Re: [Ltru] Macrolanguage usage

On Fri, May 16, 2008 at 1:35 PM, Shawn Steele <Shawn.Steele@microsoft.com>
wrote:

>  > That lets people like Google, which has a very serious and important
> issue
> > with backwards compatibility, support the vast amount of
> Mandarin/Arabic/...
> > that is tagged with "zh", and continue to tag Mandarin content with "zh".
> It
> > also lets people like Shawn's group at Microsoft, having no backwards
> > compatibility issues with "cmn" and "zh", to shift over immediately.
>  This seems to be oversimplifying the issue.  I presume that Google would
> also be interested in recognizing cmn tagged data and cmn requests when they
> see them?
>

Yes, clearly. Although even that takes time and effort to do; there is no
magic wand. (As I've said, the addition of non-predominant encompassed
language subtags like "yue" is important and useful for us. The addition of
the predominant encompassed language subtags just means a lot of work for no
additional benefit to us or our users. Following the de/gsw paradigm would
have been *much* simpler. But that is water under the bridge; we just have
to deal with the situation as it is, and try to give people guidance as to
the best way to handle them.)

> If its "just" some internal database of languages and you have to map
> between the actual request/content names anyway, then I don't know why this
> working group would care if Google called their internal data "zh" or "abc"
> or whatever.
>

The working group might not, but we have a goal of using BCP 47 not only
externally, but in communication *within* Google among the many different
products and programs. I assume that's not a bad thing ;-)

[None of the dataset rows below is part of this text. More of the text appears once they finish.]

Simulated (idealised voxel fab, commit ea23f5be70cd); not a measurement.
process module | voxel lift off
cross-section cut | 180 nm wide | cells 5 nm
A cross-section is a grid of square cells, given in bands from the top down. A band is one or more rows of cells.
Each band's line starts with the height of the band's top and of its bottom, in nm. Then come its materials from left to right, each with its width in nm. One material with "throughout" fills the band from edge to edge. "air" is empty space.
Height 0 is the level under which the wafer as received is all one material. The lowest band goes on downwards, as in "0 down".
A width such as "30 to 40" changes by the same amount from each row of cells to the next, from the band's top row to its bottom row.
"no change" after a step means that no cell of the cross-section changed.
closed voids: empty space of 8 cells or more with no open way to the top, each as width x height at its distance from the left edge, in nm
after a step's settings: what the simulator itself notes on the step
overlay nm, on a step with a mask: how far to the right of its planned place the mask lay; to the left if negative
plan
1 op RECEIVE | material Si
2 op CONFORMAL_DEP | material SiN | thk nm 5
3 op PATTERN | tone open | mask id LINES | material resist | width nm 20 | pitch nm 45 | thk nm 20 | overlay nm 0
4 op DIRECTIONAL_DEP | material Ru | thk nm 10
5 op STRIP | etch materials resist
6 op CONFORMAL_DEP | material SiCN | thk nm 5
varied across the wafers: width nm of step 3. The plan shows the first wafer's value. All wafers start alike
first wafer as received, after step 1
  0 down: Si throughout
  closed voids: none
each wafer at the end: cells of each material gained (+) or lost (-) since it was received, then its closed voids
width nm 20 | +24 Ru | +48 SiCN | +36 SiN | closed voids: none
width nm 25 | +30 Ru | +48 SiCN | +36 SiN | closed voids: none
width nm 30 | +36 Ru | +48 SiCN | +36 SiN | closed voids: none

It the intent is interchange, then continuing to use "zh" when what is
> really meant is a large subset of zh (Mandarin) seems to perpetuate the
> existing ambiguity.
>

The issue is on output. If a program switches to "cmn" from "zh" on output,
then an external party who doesn't recognize "cmn" breaks. So that program
needs to output "zh" until it is certain that the recipients would all
recognize "cmn".

We could remain silent on this issue in the spec, but that would just be
withholding useful advice for people in terms of "tagging wisely", advice
that would allow people to interoperate more effectively.

> Microsoft is also concerned with the backwards compatibility issues,
> however we recognize that existing "zh" tagged data is not necessarily
> Mandarin (even though its likely).  We don't have language detection tools
> to try to guess what the application's resources or a web page actually has
> for a language.  For back-compat, you'll recall that I thought zh-cmn
> helped, which would seem to solve both problems.  (Google'd have the zh it
> wants and I'd have the specificity that I'm looking for.)
>

No, it doesn't solve the problem at all. There are many, many circumstances
where you want precise communication, not lookup&fallback. If recipient
expecting "zh" (and who doesn't know about the new codes) will break when
they get "zh-cmn" just like they will break when they get "cmn": extlang or
not makes no difference. (Extlang only really has an effect with lookup, you
think positive, I think negative, but let's not discuss that here -- we've
all agreed to look at that issue *after* this round.)

>
> Presumably (unless its only for internal use), Microsoft and Google can't
> have different definitions of "zh" for interchange.  If the definitions
> differ, then indexing of IIS served pages or requests from IE browsers would
> not necessarily provide the expected results.
>

Once both parties can handle both, it is not a problem. And where there is a
handshaking protocol it is not a problem. But there will be a *long*
transition period where only "zh" can be depended on to work.

> What happens for other language tags that change?  Like serbian (serbian
> remains the same, but data tagged at the region level will change.)  Needing
> to support zh + cmn isn't that different than other common scenarios.
>

Right, I've been saying all along that this is the same issue with any
predominant encompassed language.

>
> - Shawn
>
>

-- 
Mark